I admire the beauty and high quality of the letterpress publications, like The Cat Inside with its fine paper and illustrations. I especially prize the pieces that challenge the form and definition of the magazine like Folder and Semina. I love the craft and dedication that went into printing The Outsider. These publications appeal to my eye and mind, but my heart goes out to the mimeo publications. I get the sense that I could have published The Floating Bear. Although the work behind creating the magazines was difficult, they look so simple. They invite one to try his/her hand at a similar project. I love the fragility and disposability of the mimeo. As a collector, I feel that I am preserving an important and neglected piece of literary history. The print smudges. The staples rust and bleed into the paper. The paper is poor. It yellows or oxidizes. These magazines can not stand against the elements. The magazines have the beauty of a junk sculpture piece, like the husk of an automobile rusting in George Herms’ backyard. Much of the poetry included is forgotten and will not stand the test of time. They are rough, crude, like some of the poetry inside them. Yet the magazines as object are timeless mementos of the era when poetry and poets mattered a larger stage for the last time. In 1967, Ed Sanders found himself on the cover of Life magazine as the face of the New York underground. Allen Ginsberg and Gary Snyder were looked upon as leaders and spokesmen for American youth. David Lehman calls the New York School the last avant-garde poetry movement. The mimeo serves as a ticket to the literary underworld of the 1960s. Looking at them, holding them, I am transported back to Topanga Canyon or the Lower East Side and I feel that I am privy to an intimate and secret conversation.
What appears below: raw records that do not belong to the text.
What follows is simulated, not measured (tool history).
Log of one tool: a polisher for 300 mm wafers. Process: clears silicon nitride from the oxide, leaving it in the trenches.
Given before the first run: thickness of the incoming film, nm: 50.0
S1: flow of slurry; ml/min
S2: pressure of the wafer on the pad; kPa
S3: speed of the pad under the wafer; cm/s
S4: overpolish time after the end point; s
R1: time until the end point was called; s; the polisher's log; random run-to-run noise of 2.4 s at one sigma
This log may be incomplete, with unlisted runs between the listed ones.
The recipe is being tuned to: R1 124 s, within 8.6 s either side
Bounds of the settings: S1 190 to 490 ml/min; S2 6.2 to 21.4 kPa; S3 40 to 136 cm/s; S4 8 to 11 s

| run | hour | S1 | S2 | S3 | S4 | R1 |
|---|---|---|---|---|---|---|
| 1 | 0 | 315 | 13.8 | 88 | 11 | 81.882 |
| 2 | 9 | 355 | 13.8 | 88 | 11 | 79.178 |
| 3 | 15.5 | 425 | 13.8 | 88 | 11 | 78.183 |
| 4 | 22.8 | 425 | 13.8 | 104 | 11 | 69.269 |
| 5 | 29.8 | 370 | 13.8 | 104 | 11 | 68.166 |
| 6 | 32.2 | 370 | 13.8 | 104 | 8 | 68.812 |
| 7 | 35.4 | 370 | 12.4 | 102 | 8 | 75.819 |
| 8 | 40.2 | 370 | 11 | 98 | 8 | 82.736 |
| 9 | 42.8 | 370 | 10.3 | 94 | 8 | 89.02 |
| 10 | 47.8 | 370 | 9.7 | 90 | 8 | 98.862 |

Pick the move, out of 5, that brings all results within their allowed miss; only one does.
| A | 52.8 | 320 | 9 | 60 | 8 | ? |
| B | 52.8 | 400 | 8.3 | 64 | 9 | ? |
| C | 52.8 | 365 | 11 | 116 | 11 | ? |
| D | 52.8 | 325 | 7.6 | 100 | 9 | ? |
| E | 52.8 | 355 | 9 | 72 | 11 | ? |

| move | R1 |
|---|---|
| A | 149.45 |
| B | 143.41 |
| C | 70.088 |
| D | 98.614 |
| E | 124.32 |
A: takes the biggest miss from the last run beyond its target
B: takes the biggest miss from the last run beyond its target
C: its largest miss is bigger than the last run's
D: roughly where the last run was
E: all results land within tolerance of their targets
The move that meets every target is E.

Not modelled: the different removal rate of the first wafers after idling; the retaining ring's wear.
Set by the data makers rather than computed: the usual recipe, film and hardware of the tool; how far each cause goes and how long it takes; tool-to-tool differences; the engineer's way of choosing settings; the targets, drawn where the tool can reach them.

I have always associated the mimeo magazines with amphetamines. Speed was the drug of choice for many of the publishers and poets. The drug allowed them to talk, write, and work around the clock. In addition, the mind was sharpened and the hands quickened for the laborious task of stenciling, printing, correcting, collating, and stapling hundreds of issues. Jon Webb describes the arduous work surrounding the publication of The Outsider but that press seems fueled by alcohol and cigarettes. Maybe that is because of the magazines association with Charles Bukowski, but I always felt that The Outsider was in a long line of hard drinking editor/publishers like the tradition of the daily newspaperman. There is considerable writing on the effects of heroin on jazz, LSD on writers of the 1960s or alcohol on the Lost Generation, but I have seen little on the amphetamine boom that occurred in New York in the late 1950s until the psychedelic summers of the mid 1960s. I would be interested in seeing some writing on speed and the role it plays in the introduction of the long line in poetry or repetition in art. Speed was essential in the creative process of Andy Warhol and Jack Kerouac and I think it molded their artistic production.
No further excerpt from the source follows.